Corporate Transparency Act

Starting January 1, 2024, a significant number of businesses will be required to comply with the Corporate Transparency Act (“CTA). The CTA was enacted into law as part of the National Defense Act for Fiscal Year 2021. The CTA requires the disclosure of the beneficial ownership information (otherwise known as “BOI”) of certain entities from people who own or control a company.

It is anticipated that 32.6 million businesses will be required to comply with this reporting requirement. The intent of the BOI reporting requirement is to help US law enforcement combat money laundering, the financing of terrorism and other illicit activity.

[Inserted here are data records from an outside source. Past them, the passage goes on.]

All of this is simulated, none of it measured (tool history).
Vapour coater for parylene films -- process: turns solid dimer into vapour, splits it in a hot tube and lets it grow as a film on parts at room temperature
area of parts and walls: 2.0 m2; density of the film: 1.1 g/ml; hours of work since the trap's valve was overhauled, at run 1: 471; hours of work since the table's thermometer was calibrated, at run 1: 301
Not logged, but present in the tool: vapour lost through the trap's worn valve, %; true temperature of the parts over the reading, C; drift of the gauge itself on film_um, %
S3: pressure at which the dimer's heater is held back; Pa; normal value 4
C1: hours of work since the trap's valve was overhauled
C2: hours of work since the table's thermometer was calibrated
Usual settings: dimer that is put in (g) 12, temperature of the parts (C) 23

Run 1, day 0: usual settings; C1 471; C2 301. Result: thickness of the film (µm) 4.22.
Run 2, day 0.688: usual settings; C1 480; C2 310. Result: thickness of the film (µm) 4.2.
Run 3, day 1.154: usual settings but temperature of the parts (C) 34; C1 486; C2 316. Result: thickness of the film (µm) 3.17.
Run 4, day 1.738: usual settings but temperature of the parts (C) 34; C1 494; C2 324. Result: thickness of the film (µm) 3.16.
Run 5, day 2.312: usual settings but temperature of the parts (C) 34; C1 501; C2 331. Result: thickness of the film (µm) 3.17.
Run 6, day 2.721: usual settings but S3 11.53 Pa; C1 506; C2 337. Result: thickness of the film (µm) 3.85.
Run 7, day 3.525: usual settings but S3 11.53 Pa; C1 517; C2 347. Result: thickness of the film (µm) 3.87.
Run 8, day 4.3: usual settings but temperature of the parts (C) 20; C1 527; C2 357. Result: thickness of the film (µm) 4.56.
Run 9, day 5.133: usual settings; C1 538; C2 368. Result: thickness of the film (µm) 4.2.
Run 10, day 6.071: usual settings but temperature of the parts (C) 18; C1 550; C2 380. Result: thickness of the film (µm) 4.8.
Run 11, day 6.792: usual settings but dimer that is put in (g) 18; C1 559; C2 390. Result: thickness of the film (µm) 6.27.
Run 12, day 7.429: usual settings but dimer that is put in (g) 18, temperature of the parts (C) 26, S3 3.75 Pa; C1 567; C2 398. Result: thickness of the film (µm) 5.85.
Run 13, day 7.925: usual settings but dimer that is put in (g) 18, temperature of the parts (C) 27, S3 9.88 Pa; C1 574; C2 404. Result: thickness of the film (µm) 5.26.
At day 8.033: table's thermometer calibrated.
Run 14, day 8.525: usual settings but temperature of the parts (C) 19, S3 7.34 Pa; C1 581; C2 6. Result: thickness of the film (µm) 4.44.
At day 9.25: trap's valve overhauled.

The CTA is not a part of the tax code. Instead, it is a part of the Bank Secrecy Act, a set of federal laws that require record-keeping and report filing on certain types of financial transactions. Under the CTA, BOI reports will not be filed with the IRS, but with the Financial Crimes Enforcement Network (FinCEN), another agency of the Department of Treasury.

The following information is meant to be general-only and should not be applied to your specific facts and circumstances without consultation with a professional adviser.

 What entities are required to comply with the CTA’s BOI reporting requirement?

 Entities organized both in the U.S. and outside the U.S. may be subject to the CTA’s reporting requirements. Domestic companies required to report include corporations, limited liability companies (LLCs) or any similar entity created by the filing of a document with a secretary of state or any similar office under the law of a state or Indian tribe.

Domestic entities that are not created by the filing of a document with a secretary of state or similar office are not required to report under the CTA.

 Are there any exemptions from the filing requirements?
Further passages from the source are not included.